We were out tooling around last night, didn’t feel like going to the grocery or cooking, so we were in a mood to grab some fast food to take home.  Regular readers know that Mrs. Burgerdogboy is not a “burger girl”, but she suggested we grab one, and we did have some coupons in the car.

Her caveat:  she would only go to a drive-thru (Ok, we were wearing pajamas, so that’s somewhat understandable, tho we have eaten in restaurants in our PJs before……guess it depends which ones we (I) have on as to whether or not she thinks it’s a good idea!)

Into Wendy’s, our coupons called for one free cheeseburger with the purchase of fries and drink.  Seemed like a bargain until we tried to order.

Neither of us have a single bone of prejudice in our bodies, but we had a really difficult time ordering from the window person who apparently couldn’t call English her native tongue.

We thought we had accomplished the order until we got to the window, when it not only became apparent our order had not been taken correctly, but that it was taking several (OK, five) non-English native speakers to sort this simple order out.

It finally happened, and off we flew.

First off, I have had Wendy’s “new” fries before, and previously thought they were pretty OK.  I commented at the time that I thought they would be best served right from the fryer, and my opinion on that fact hasn’t changed.  Last nite’s order was a) undercooked, and b) suffering from heat-lamp-itis.  Fail.

The new burger?  I’ve previously tweeted that a number of other bloggers said it was “worth a try,”  but I don’t agree.  I don’t really notice any difference in taste from the previous burgers, which, by their own admission, they had not changed in decades.

New “butter toasted bun?”  Nothing thrilling here folks.  The marketing folks at the Wendy’s machine crow about the condiments, “premium toppings”, “fresh leaf lettuce”, “hand-sliced tomatoes”,  “crinkle cut pickles”, and “sweet red onions.”

One of the things I always liked about Wendy’s was ordering a burger for whatever condiment mood I was in personally:  “onions and mustard only”, “double pickles” or whatever.

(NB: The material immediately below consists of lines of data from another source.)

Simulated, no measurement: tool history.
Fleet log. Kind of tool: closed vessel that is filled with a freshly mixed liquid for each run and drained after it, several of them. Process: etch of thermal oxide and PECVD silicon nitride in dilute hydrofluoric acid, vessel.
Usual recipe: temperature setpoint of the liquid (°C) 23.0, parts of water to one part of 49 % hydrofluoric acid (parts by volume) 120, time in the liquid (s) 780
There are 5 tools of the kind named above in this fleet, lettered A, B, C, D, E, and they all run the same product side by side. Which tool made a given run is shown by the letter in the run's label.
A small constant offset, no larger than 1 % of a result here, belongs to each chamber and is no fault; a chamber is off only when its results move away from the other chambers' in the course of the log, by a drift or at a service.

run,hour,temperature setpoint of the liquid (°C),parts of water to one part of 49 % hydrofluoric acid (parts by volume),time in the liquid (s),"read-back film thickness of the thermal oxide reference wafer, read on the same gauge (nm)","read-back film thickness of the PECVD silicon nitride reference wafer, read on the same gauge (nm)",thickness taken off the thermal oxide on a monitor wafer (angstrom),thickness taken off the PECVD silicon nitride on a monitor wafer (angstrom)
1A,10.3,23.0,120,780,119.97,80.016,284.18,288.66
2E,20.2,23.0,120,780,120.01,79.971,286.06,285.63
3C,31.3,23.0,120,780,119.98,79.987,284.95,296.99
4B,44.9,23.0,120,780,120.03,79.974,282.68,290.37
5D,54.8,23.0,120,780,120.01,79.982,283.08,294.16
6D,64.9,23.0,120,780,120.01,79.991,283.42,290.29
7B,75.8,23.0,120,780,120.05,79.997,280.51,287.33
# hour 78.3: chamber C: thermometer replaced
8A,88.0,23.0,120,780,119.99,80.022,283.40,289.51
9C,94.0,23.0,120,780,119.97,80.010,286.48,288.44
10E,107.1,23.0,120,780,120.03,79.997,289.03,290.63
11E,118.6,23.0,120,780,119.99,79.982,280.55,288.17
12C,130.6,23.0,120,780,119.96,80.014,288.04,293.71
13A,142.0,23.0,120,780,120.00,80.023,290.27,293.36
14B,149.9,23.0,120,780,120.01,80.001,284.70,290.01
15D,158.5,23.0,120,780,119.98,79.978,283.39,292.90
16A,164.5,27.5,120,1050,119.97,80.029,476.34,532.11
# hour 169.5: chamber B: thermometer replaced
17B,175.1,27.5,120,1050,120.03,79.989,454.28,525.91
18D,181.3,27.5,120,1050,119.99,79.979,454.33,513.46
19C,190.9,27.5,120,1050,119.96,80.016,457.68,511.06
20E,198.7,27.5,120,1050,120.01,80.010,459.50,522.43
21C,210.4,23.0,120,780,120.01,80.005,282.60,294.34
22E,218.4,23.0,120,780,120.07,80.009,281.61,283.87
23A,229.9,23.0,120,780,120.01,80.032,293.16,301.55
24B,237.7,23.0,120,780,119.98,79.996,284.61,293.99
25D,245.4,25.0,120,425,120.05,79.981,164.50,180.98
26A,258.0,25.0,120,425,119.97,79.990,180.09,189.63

Apparently the late Dave wants to give me new choice with the “Hot and Juicy.”  It came loaded up with these toppings and they didn’t do a thing for me.  To make matters worse for my own taste buds, few things I like more on this planet than good dill pickles.  Apparently Wendy’s decided dill wasn’t the way to go, these are more reminiscent of bread and butter pickles.  Did you research what percentage of pickles sold in the US are the bread and butter variety?  In the minority I would guess.  Adding this flavor to a burger blends sweet and savory, usually an awkward kinda thing, as it is here.

As the burger in a bag was handed to us the nanosecond we hit the #2 window, obviously it was not “cooked to order.”  Juicy?  Nah.

So, a bad experience all around.  Except for the price with the coupon, as two people ate for less than $4.00.

Will I be back?  Nah.  I gave up on Wendy’s years ago, they had a chance to win me back, didn’t.

Sorry, Dave.  And by the way, Mr. Local Franchisee?  How can you expect to run a business with help like this?  Put your best person on the order desk.  It’ll pay back.